Saturday, October 24, 2009

My Shattering

Nine months ago when the man I loved for 3.5 years literally tossed me out of his house, finally fed up with my behavior, and ended our relationship I first felt the pain of Shattering. All I felt in those days and weeks following that end was pain. I ate, I slept, I worked and got up the next day and did the same. The entire time I was sad and angry, alone and embarrassed. I continued to long for him. I could hardly give up on the hope that he couldn't just walk away from our love, no matter what I had done or said. The truth is he could and he did. The truth is that I haven't completely but I'm dam close. My head knows and believes that he is finished with me but my heart holds out that in some far corner of his heart he, too, still feels the love.

That end was such a shatter that it tore open all my wounds. It was that experience that first marked my journey towards understanding myself and my wounds of abandonment. The woulds were there, happening again and again. I didn't know what they were and I didn't know why they were and I had no idea how to live this way.

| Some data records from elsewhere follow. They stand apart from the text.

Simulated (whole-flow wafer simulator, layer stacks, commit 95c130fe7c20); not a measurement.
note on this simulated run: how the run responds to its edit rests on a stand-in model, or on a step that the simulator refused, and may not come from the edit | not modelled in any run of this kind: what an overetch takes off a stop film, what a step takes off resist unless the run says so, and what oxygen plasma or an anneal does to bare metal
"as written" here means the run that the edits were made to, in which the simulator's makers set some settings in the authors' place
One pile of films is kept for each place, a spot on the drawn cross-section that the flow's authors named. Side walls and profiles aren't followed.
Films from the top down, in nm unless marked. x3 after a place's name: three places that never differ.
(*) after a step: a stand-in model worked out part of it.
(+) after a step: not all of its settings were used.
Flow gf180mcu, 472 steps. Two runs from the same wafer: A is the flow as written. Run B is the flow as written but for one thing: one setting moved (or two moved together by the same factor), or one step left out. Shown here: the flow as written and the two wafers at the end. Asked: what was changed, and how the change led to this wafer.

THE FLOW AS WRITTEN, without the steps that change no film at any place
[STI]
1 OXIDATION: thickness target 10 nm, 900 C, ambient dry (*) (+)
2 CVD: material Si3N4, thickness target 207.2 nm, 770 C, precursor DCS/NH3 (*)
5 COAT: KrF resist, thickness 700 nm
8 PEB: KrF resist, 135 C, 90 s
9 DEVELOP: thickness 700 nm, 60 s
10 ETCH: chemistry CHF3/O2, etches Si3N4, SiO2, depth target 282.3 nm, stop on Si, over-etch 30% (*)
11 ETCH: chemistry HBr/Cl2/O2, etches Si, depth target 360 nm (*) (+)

While I was not abandoned in the sense that I was left on a doorstep...I know this is what I initially always thought was abandonment...my issues with abandonment began long ago. They have become real to me many times. There is an old family movie of myself, my siblings, my parents and my aunts and uncles. At first viewing it was heart warming to see my mother and the many relatives that have long departed from our lives. It was initially funny to see my brothers and sisters in our late fifties and early sixties garb. The movie has no sound and it is black and white. The more I see this movie, the sader it is for me. It is in that early movie that I see this little girl who I want to hug and hold. She doesn't sit still. She is up and down and acting up and out to gain the attention of at least one adult in that room. Finally a gift bow stuck on top of my head gets an "Oh {my name}" from my aunt. While you can't hear it you can see it on her lips. The movie makes me cry.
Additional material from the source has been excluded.